CITIGROUP INC. | Shareholder Ratification of Termination Pay at CITIGROUP INC.

Status
Deleted
AGM date
Previous AGM date
Proposal number
6
Resolution details
Company ticker
C
Lead filer
Resolution ask
Other ask
ESG theme
  • Governance
ESG sub-theme
  • Remuneration or pay
Type of vote
Shareholder proposal
Filer type
Shareholder
Company sector
Financials
Company HQ country
United States
Resolved clause
Shareholders request that the Board seek shareholder approval of any senior manager’s new or renewed pay package that provides for severance or termination payments with an estimated value exceeding 2.99 times the sum of the executive’s base salary plus target short-term bonus.
Supporting statement
“Severance or termination payments” include cash, equity or other compensation that is paid out or vests due to a senior executive’s termination for any reason. Payments include those provided under employment agreements, severance plans, and change-in-control clauses in long-term equity plans, but not life insurance, pension benefits, or deferred compensation earned and vested prior to termination. “Estimated total value” includes: lump-sum payments; payments offsetting tax liabilities; perquisites or benefits not vested under a plan generally available to management employees; post-employment consulting fees or office expense; and equity awards if vesting is accelerated, or a performance condition waived, due to termination.

The Board shall retain the option to seek shareholder approval after material terms are agreed upon. Generous performance-based pay can be okay but shareholder ratification of “golden parachute” severance packages with a total cost exceeding 2.99 times base salary plus target bonus better aligns management pay with shareholder interests. For instance at one company, that does not have this policy, if the CEO is terminated he could receive $44 million in termination pay - over 10 times his base salary plus short-term bonus. The same person could receive a whopping $124 million in accelerated equity payouts even if he remained employed in the event of a change in control.

It is in the best interest of Citigroup shareholders and the morale of Citigroup employees to be protected from such lavish management termination packages for one person. It is important to have this policy in place so that Citigroup management stays focused on improving company performance as opposed to seeking an ill-advised merger mostly to trigger a management golden parachute windfall.

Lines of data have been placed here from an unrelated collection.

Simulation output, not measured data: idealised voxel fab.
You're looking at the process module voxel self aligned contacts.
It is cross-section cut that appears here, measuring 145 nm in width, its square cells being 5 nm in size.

Shareholder Ratification of Excessive Termination Pay, the topic of this proposal, received between 51 % and 65% support at:
AbbVie (ABBV)
FedEx (FDX)
Spirit AeroSystems (SPR)
Alaska Air (ALK)
Fiserv (FISV)

How other organisations have declared their voting intentions

Organisation name Declared voting intentions Rationale
Rothschild & co Asset Management For
Anima Sgr For The board's current policy that requires shareholder approval of certain change of control severance payments lacks key disclosures for shareholders. Without more specific information on the existing policy, shareholders do not have adequate assurances that the policy safeguards against excessive severance payments.